Stones' first manager looks back
By JANE STEVENSON

Toronto Sun
When Andrew Loog Oldham first set eyes on the Rolling Stones at an early 1963 gig, he described it as seeing "rock 'n' roll in 3-D and Cinerama for the first time."

More specifically, he was referring to frontman Mick Jagger and guitarists Brian Jones and Keith Richards. The quote was from his 2000 book, Stoned: A Memoir Of London In the 1960s, spanning the years 1960-64.

"When I was promoting Stoned in England, I did this BBC show and they got some old clips," the former Stones manager/producer said when he was here in June as a guest speaker at the North By Northeast music conference.

"And they had a black-and-white BBC thing -- I think it was Top Of The Pops -- of the Stones doing It's All Over Now, I think, or The Last Time."

"Sexy. I mean, this boy, Mick Jagger, was like a snake on camomile tea."

The topic comes up because Oldham is asked about what he thinks of his former charges playing stadiums now. After all, it was Oldham who, after being hired by Brian Epstein at age 19 to be a press agent for the Beatles, discovered the Stones at Station Hotel just outside London.

"When we last saw the Stones at Madison Square Garden, in '98, it didn't particularly move me. On a level of, 'When did the hairs stand up on my hand and when did I get a lump in my throat?' -- I can tell you it was seven songs out of 29. But the public is a totally different matter."

Oldham and co-manager Eric Easton got the group a record deal with Decca. But it was Oldham alone who fashioned the group's bad-boy image, in contrast to the Beatles' clean-cut, innocent one. "Would you let your daughter marry a Rolling Stone?" was Oldham's brilliant PR line that all the Brit media picked up on. A similar line today might be, "Would you let your daughter marry Eminem?"

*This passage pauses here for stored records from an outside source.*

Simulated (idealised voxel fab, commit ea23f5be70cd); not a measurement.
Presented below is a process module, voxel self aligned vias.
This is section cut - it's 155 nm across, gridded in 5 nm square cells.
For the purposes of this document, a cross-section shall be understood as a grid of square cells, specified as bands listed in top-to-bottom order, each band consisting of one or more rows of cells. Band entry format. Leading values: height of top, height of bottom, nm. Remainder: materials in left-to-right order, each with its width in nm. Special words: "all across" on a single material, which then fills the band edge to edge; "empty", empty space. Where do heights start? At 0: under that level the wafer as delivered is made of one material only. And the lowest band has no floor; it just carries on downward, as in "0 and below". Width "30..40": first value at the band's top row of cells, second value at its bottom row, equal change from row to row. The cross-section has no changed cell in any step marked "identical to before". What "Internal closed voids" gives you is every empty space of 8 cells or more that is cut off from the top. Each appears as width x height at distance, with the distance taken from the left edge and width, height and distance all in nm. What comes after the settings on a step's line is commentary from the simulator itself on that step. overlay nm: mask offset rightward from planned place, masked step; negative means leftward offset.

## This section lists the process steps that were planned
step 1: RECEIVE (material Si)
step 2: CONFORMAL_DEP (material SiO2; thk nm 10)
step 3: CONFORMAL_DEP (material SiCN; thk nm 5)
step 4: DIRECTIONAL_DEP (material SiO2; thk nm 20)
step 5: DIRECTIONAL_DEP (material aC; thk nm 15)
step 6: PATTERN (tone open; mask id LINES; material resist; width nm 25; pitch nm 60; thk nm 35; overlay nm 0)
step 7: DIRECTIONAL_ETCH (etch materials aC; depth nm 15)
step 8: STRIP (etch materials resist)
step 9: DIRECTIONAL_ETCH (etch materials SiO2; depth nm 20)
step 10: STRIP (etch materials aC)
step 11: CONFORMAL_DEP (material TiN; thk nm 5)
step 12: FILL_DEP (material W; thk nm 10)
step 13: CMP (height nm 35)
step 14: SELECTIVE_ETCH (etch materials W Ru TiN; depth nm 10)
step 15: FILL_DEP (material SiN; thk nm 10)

In addition to his press manipulations, it was Oldham who demanded that Jagger and Richards start writing their own songs, thereby alienating Jones. When Oldham met the band, it was playing nothing but pure blues and R&B covers. Oldham knew the band had to start writing its own hits, or soon it'd be all over.

As the story goes, Oldham locked Jagger and Richards in their apartment kitchen and wouldn't let them out until they'd written a song. By early 1964, it was clear that the duo had talent in that area.

"The Rolling Stones made me have to take life seriously," Oldham says. "Up until then, I was a press agent without a care in the world, had no responsibilities, as long as I was getting the people in the press. I wasn't having anybody calling me up at 3 o'clock in the morning."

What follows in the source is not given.